Glad things seem a little brighter. Keep at it - these marriage are tough things to keep together sometimes!! x
 
good morning dieters & lurkers!

ok theres a couple things to write about so i'll get the most dramatic one out of the way...the marital issue i've been having. well, to put it in a nutshell, if thats possible, friday was a big row, went to bed angry and unsolved...sautrday afternoon, had the biggest row we've ever had in all 7 years we've been married. i felt so bad that my neighbors heard us, im assuming they did, ayways. i left the house and went for a long walk and a little time at the park with fynn...one of the mums in the playgroup met me there to chat. i came home a few hours later, we had both cooled off. ((clearly its what we needed)). it just got to the point where he said he couldnt be intimate with me ever cos he thinks it may be uncomfy, and that he doesnt think any counseling will help. ((i suspect this was him in the height of his feelings, needing time to himself without me badgering him, etc)) cos you know what some of us can be like: we want to know the answers right then and now and if its not what we wanna hear, well, we get irrate or frustrated. heheh.
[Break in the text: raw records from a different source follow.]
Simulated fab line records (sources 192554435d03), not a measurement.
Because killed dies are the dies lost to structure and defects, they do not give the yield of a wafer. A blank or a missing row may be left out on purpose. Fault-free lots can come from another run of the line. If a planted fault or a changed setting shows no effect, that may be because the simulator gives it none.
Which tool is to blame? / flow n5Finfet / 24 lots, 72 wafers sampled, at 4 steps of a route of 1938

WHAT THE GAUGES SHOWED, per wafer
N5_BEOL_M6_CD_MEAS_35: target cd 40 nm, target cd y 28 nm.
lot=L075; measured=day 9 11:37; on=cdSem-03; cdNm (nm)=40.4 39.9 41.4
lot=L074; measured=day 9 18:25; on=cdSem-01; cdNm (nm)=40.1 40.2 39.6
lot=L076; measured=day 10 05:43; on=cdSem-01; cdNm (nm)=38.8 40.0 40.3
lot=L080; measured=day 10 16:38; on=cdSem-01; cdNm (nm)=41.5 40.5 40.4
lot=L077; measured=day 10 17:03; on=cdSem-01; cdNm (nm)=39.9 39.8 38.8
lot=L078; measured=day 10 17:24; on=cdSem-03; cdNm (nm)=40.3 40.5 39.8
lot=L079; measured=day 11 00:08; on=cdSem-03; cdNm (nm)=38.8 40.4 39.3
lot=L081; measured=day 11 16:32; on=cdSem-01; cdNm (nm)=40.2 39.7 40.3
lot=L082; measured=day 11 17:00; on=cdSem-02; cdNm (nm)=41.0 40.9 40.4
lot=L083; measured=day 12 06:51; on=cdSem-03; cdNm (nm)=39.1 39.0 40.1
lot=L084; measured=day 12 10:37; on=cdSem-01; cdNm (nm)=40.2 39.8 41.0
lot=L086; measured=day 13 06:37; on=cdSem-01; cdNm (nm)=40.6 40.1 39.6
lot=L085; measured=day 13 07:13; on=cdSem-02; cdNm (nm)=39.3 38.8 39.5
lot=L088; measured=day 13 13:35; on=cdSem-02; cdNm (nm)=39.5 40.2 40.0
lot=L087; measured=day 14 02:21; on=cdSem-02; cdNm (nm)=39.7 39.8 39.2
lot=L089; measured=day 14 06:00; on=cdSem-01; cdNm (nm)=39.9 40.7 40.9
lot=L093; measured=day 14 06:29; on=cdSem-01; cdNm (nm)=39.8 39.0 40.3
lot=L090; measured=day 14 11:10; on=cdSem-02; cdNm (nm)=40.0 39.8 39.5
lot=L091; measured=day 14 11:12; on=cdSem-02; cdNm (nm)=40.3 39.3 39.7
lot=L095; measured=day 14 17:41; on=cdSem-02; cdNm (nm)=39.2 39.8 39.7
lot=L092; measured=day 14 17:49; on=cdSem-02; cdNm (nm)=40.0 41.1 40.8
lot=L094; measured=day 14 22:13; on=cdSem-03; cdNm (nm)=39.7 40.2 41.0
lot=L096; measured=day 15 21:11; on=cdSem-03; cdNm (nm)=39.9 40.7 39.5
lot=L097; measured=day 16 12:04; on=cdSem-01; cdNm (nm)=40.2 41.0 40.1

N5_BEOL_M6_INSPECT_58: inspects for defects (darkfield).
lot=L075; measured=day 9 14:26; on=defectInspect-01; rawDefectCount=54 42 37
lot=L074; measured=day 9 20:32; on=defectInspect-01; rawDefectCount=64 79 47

soo, saturday evening, bedtime. he came in late, i was staring at the ceiling. 2am. we started chatting. and i took chance and reached over to touch his back...and we spent the night up, chatting and sorting out what we need to mend and how. sunday: we had some time apart, we had prior plans to do different things that day. it helped. the tie apart helped. to close the subject: things are ok now. and things arent totally fixed. but we are working on that. and it will take time as you all know. im just pleased that he had time to think about what we have and that its worth working hard for. :eek: :psiholog:

now!! onto the good stuff! today was weigh in day. i suspected this week wouldnt be very high of a loss as ive been skimping on the water and i was in a position twice this week to have a bit of food. like yesterday, out with the inlaws, i left the tetra at home, and we wetn to a lovely pub in Conwy...i had a green salad with dressing on the side. gave the croutons to fynn. hehehe. oh and i had a chicken breast the other night. soooo, a few more calories than i shouldve had and less water than i shouldve taken in means: 2lbs off this week! i really expected one. or to break even. i'm just 4lbs away from 3 stone gone. this weeks goal: lose those 4 lbs! get to the 3 stone mark!!

oh and i'm gonna do the xmas challenge....

ok, fynn is about to get into the tv cupboard! better run. hope you are all well!!!!

ciao 4 now!!!!
 
Hi Dis I am sorry to hear about you and hubbys problems, hopefully they will sort themselves out soon:) I know i can sympathise with you its defintaly not easy being married!! Anyway good on you for losing 2 lbs this week that is great i will keep fingers crossed for losing 4 to get to 3 stone. That is fab!! Keep up good work.:D
 
Morning Dis. Well done on the 2lb this week. With what you have had to put up with this week you have done so well to keep on track.

Really glad you managed to have a talk with hubby. Sometimes we do say really hurtful things to each other in the heat of the moment and then regret it when we have had time to calm down. I do hope that things mend soon for you.

Well done for taking up the Christmas Challenge, although you havent quite got 3 stone left to lose so you should be at goal and maintaining by Xmas. How cool is that going to be!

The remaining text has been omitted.